Assume strings which are on average c characters long.

Now the first concatenation only has to copy 2*c characters, but the last one has to copy the concatenation of the first n-1 strings, which is (n-1)*c characters long, and the last one itself, which is c characters long, for a total of n*c characters. For n concatenations this makes n^2*c/2 character copies, which means an algorithmic complexity of O(n^2).

In most cases in practice however this quadratic complexity will not be noticeable (as Jeff Atwood shows in the blog entry linked to by Robert C. Cartaino) and I'd advise to just write the code as readable as possible.

There are cases however when it does matter, and using O(n^2) in such cases may be deadly.

In practice I've seen this for example for generating big Word XML files in memory, including base64 encoded pictures. This generation used to take over 10 minutes due to using O(n^2) string concatenation. After I replaced concatenation using + with StringBuilder the running time for the same document reduced below 10 seconds.

Similarly I've seen a piece of software that generated an epically big piece of SQL code as a string using + for concatenation. I haven't even waited till this finished (had been waiting for over an hour already), but just rewrote it using StringBuilder. This faster version finished within a minute.

In short, just do whatever is most readable / easiest to write and only think about this when you'll be creating a freaking huge string :-)



回答8:

StringBuilder should be used if you are building a large string in several steps. It also is a good thing if you know about how large it will be eventually, then you can initialize it with the size you need, and prevent costing re-allocations. For small operations it will not be considerable performance loss using the + operator, and it will result in clearer code (and faster to write...)



回答9:

Plenty of input already, but I've always felt that the best way to approach the issue of performance is to understand the performance differences of all viable solutions and for those that meet performance requirements, pick the one that is the most reliable and the most supportable.
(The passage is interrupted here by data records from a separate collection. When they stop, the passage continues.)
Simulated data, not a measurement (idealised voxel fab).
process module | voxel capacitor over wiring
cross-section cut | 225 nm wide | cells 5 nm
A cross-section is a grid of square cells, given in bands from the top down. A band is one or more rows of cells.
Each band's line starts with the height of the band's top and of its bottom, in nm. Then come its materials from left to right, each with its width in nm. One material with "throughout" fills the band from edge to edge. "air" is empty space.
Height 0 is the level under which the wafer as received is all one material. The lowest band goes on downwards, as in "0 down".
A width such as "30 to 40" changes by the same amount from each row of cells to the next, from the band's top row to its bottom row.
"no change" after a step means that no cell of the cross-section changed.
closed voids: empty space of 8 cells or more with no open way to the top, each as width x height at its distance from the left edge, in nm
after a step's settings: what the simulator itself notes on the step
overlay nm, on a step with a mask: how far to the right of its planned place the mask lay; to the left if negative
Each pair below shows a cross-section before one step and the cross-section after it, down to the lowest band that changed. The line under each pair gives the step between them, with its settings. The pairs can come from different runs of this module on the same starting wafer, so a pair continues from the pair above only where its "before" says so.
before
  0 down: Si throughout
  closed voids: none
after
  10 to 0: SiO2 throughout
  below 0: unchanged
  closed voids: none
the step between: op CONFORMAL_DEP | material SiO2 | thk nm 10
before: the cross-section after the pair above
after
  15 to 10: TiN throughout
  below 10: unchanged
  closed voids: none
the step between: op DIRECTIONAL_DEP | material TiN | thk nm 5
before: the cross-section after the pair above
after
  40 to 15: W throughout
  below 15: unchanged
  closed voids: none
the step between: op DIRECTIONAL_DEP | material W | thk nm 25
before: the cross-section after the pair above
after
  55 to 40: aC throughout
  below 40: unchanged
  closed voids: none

There are many who use Big O notation to understand complexity, but I've found that in most cases (including understanding which string concatenation methods work best), a simple time trial will suffice. Just compare strA+strB to strA.Append(strB) in a loop of 100,000 iterations to see which works faster.



回答10:

The compiler optimizes string literal concatenation into one string literal. For example:

string s = "a" + "b" + "c";

is optimized to the following at compile time:

string s = "abc";

See this question and this MSDN article for more information.



回答11:

Compiler will optimize: "a" + "b" + "c" to be replaced with String.Concat method (not String.Format one as fixed me comments)



回答12:

I benchmarked this forever ago, and it hasn't really made a differences since .NET 1.0 or 1.1.

Back then if you had some process that was going to hit a line of code that was concatinating strings a few million times you could get a huge speed increase by using String.Concat, String.Format, or StringBuilder.

Now it doesn't matter at all. At least it hasn't mattered since .Net 2.0 came out anyhow. Put it out of your mind and code in whatever manner makes it easiest for you to read.